Project

General

Profile

Support #6713

check if it is faster to use separate temp-table instances instead of multiplex id

Added by Greg Shah over 1 year ago. Updated over 1 year ago.

Status:
WIP
Priority:
Normal
Target version:
-
Start date:
Due date:
% Done:

70%

billable:
No
vendor_id:
GCD
case_num:
version:

table_multiplex_no-multiplex.png (9.82 KB) Dănuț Filimon, 09/16/2022 09:18 AM

table_average_simple_operation.png (10.6 KB) Dănuț Filimon, 09/16/2022 09:26 AM

History

#1 Updated by Greg Shah over 1 year ago

It seems like for tables with very large numbers of records might be slow when using a multiplex approach as opposed to separate table instances for each multiplex id. We can check this to see the difference.

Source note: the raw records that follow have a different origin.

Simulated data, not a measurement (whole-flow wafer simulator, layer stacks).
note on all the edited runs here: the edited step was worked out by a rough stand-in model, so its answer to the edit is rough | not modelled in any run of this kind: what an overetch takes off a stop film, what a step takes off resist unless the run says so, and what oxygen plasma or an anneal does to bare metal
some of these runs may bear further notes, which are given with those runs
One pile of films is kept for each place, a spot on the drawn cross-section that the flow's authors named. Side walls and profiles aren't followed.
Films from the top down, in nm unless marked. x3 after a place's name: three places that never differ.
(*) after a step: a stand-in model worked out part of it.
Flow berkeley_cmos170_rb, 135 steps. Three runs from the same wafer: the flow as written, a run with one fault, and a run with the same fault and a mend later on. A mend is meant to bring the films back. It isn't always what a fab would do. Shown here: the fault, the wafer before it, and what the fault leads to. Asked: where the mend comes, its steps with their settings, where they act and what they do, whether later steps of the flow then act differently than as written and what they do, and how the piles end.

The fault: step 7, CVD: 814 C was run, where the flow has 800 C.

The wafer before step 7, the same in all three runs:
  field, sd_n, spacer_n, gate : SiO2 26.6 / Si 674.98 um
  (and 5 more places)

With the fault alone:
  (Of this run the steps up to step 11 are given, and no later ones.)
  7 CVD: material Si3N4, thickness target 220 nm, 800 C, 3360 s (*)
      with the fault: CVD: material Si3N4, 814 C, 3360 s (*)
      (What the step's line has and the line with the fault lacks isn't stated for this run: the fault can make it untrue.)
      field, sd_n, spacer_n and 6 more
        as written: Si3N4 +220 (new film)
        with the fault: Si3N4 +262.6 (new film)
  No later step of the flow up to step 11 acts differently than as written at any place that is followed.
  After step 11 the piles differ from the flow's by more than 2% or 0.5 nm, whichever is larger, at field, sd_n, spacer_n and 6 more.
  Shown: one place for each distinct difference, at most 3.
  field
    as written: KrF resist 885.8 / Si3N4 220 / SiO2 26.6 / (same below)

#2 Updated by Alexandru Lungu over 1 year ago

  • Status changed from New to WIP
  • Assignee set to Dănuț Filimon

#3 Updated by Ovidiu Maxiniuc over 1 year ago

The investigation should take into account that, beside the expected direct SQL internal benefits, should also include the following aspects:
  • for each multiplexed level a new temp-table should be dynamically created and dropped when the multiplex's scope ends. We are already forced to use a naming schema for temp-tables as <converted-original-name>_<N>_<M>. To avoid naming conflicts, the _multiplex will also need to be added as a decoration in the SQL table name, so the new naming schema would be <converted-original-name>_<N>_<M>_<_multiplex>. Additionally, the secondary tables (for extent fields) must also created/dropped.
  • when the multiplexed scope ends the table is simply dropped, instead of deleting all its records;
  • the construction of SQL statements for insert/select/update/delete are a bit simpler, as the term and _multiplex=? is no longer present.

The good news is that this investigation only needs to be performed on H2 (the dedicated dialect for temp-tables).

#4 Updated by Eric Faulhaber over 1 year ago

Ovidiu Maxiniuc wrote:

We are already forced to use a naming schema for temp-tables as <converted-original-name>_<N>_<M>. To avoid naming conflicts, the _multiplex will also need to be added as a decoration in the SQL table name, so the new naming schema would be <converted-original-name>_<N>_<M>_<_multiplex>.

I thought this naming convention was just for the DMO interfaces. When did we start using this naming convention for the database temporary tables themselves? AFAIK, the temporary tables in H2 are just named tt1, tt2, ... tt<N>. Am I just thinking of dynamic temp-tables? I thought those were named dtt1, dtt2, ... dtt<N>

Frankly, I don't see how using separate tables could be faster, what with all the extra table creates and drops that would be needed. Also, IIRC, "deleting" records in a subtransaction was mapped to setting the (positive) multiplex ids of deleted records to their additive inverses. Any such code would have to be reworked to perform actual deletes.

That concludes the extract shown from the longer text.